It is maddening to come home to a destroyed place, but one day you will laugh
about it.  Have patience, and follow the good advice given here.  Find a good
trainer that both of you are comfortable with, one that doesn't force a dog to be
'human', but understands dogs and helps you understand them.  Dogs love
unconditionally, and want nothing more than to be with you.  Remember, you've
adopted your best friend.

Good luck with obedience training.  And just think, a few years from now, he'll
clue in!  He sounds like a very lucky dog.

--
Spectre

 
 
 

I am SOOOO Sick

Post by Sharon Le » Fri, 21 Jul 2000 04:00:00


Hi Phyllis,

Hang in there, it will get better....  Based on the old saying that
misery loves company, our male GSD destroyed about a $1000
worth of stuff, from air conditioner wires to expensive area rugs,
until we realized that he was bored and we had to limit his access.

This destructive period started early (he's a high energy dog compared
to our female GSD) and I can't remember exactly when it ended......
He's now over 2 yrs. old and definitely knows what he can and cannot
touch.

Hang in there, Buddy sounds like he is going to be a wonderful
"grown-up" once he gets there.  Thanks for caring and giving
this poor fellow a chance at a good life!

Sharon


Quote:
> Thanks all for the feedback.  I rescued Buddy and had found him a home
> 3 times and 3 times he was returned.  The first decided to move in a
> new house w/o a fence.  The second family's other dog was to old and
> annoyed by him and the 3rd family wanted a dog to play with there
> children.  Buddy was abandoned at a school track and abused by kids.
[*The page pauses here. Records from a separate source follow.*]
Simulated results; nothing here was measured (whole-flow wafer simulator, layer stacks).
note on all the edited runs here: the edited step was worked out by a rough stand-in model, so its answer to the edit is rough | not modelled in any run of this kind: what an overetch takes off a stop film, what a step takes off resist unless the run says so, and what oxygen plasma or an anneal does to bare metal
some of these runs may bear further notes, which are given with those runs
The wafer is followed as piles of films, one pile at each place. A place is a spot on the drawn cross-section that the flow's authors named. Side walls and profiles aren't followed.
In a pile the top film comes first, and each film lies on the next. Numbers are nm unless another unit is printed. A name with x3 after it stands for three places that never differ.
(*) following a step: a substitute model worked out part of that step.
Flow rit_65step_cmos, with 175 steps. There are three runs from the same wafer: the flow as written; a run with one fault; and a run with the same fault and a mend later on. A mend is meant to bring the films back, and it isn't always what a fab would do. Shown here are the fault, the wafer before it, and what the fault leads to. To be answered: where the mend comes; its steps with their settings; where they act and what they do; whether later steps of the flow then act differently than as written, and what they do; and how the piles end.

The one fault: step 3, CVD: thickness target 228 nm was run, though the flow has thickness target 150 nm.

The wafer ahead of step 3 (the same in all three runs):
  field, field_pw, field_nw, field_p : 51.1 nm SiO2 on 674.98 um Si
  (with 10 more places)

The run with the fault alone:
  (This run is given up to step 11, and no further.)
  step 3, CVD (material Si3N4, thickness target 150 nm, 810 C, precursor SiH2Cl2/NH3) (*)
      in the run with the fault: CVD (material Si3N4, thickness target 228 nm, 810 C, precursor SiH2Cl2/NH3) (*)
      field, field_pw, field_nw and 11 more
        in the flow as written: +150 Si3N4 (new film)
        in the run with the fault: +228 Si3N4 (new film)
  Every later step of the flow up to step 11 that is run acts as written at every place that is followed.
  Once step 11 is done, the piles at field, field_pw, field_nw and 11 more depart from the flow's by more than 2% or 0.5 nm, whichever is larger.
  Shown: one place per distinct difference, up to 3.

> We felt Buddy kept coming back because he was meant to be with us.  We
> have no children so our pet are replacements for them.  My other dog
> and cat are as well behaved than most children.  Buddy also up until
> now has been blending in.  I think he was bored and decided to chew.
> I have a huge yard and they have a doggie door and freedom to come and
> go.  He was crated at first but hasn't been for some time because he
> was doing so well.  I'm sure he will hate it especially seeing Ginger
> go freely.  I didn't realized labs like to chew.  He does chew all his
> toys and chewie stuff.  He's mixed i think with pit bull and that's
> probably a bad combination.  I do know we can't give him away, because
> he wouldn't get the attention he does with us.  They get an evening
> walk and 2 on weekends.  Apparantly running in the yard isn't enuff
> either.  I'm feeling a bit better this morning.  He's definitely going
> to obedience school.  Thanks all!

> Phyllis



> >> When the temperature is over 100, leaving him outside is risky.
> >> Even with shade and access to water, heat stroke is a real
> >> possibility.  If you have neighbors, leaving him outside alone all day
> >> can be risky too.  If he barks and annoys the neighbors, you would
> >> have a problem. Someone could come and steal him; someone could hurt
> >> him or he could get out of the fence and be gone.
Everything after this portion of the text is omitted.